Saturday, December 23, 2006

my own pursuit of happyness

“This part of my story is called: Fear.”

It is 6:00 AM on a Saturday morning and I am wide-awake. Given that I am not usually wide awake until about 9:30, preferably 11:00, I am not sure what to do with myself, let alone the stirring in the pit of my stomach. I rummage around our hotel room for paper and a pen, fortunate to find two measly sheets by the phone, and slip back into my space in the middle of the king-sized bed next to my sleeping husband, pulling the heavy duvet back up over my chilled legs. He moans softly as I turn on the light by my bedside. I begin to write anyway.

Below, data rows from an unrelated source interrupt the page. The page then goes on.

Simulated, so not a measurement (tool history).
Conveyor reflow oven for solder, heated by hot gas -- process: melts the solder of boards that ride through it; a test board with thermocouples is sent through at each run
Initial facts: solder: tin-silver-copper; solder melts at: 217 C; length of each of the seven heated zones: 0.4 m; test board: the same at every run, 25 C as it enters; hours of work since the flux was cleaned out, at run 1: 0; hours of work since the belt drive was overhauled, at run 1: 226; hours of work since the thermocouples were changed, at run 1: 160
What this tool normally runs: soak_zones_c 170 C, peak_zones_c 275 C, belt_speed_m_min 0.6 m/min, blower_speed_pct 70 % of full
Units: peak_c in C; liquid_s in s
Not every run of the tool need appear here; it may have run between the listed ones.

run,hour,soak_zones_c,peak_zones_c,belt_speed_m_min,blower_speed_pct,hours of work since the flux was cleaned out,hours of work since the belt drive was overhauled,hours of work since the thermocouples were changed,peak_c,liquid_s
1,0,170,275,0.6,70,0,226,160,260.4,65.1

It is the writing that has caused this stirring—this inability to enjoy my Saturday morning without children in a bed large enough to have its own zip code. No—perhaps it is the movie that has caused the stirring, but the stirring is about the writing. Whatever the exact source of this tension, I don’t like it—especially when I could be sleeping. Especially when I could remain comfortable. I don’t like to be stirred. Like the meals in my crockpot after a day left alone on low, too much of one thing is stuck to the bottom and too much of another has risen to the surface. Do I stir it all back into the soup, or do I start skimming off the top and avoiding the bottom?

What makes a man with a high school education, barely getting by in his sales job, think he can be a stock broker just because he could go through a math book in a week as a child? What makes a mother of two in the “heart of America” with a zoo membership and a microvan think she has anything to say that could be of relevance to anyone just because a few people told her she could write? Better yet, what makes one act on it, boldly pursuing his dream, while the other sits on the couch at the end of the day staring at her laptop, paralyzed by fear and the excuse of busyness and the mundanity of her life?

In a scene that I overlooked until this early-morning moment of epiphany, Will Smith’s character boldly pitches himself and his product to a CEO way out of his league in the CEO’s private box at a 49ers game and is shot down for his inexperience. The disappointment is clear in his eyes, in the shrug in his shoulders as he leaves later that day, bone density scanner in hand, and walks several blocks to take the bus back to his hotel room from which he is about to be evicted, rendering him homeless. What I first saw in this scene was the failure, the rejection, the disappointment. Then I saw the determination to keep going. But it wasn’t until this morning that I finally saw the big picture.

Will’s character, “Chris,” met that afternoon at the football game several young, up-and-coming businessmen eager to invest in the exploding 80’s market. His pursuit of the big fish had resulted in failure, but in the end it reeled him in a large enough net full of smaller fish to procure him the coveted 1 in 20 position at Dean Whitter, which began his climb to success and wealth. Small fish, big picture. He got it. I haven’t. Yet.

Fear of rejection and a lack of faith in the bigger picture. That is what grips my stomach this morning, robbing me of precious time spent sleeping in. That and the knowledge that I need to either act on it or stop torturing myself with just talking about it. I’m really not too busy to do this—I’m just too chicken. And so it seems, like it or not, God has reached down in his divine wisdom and stirred the pot—all the dreams stuck to the bottom and all the fears skimming the top all mixed back up in one big, delicious scoop. The decision is now mine—do I serve up a dish while it’s ready, or will I inevitably let it settle again?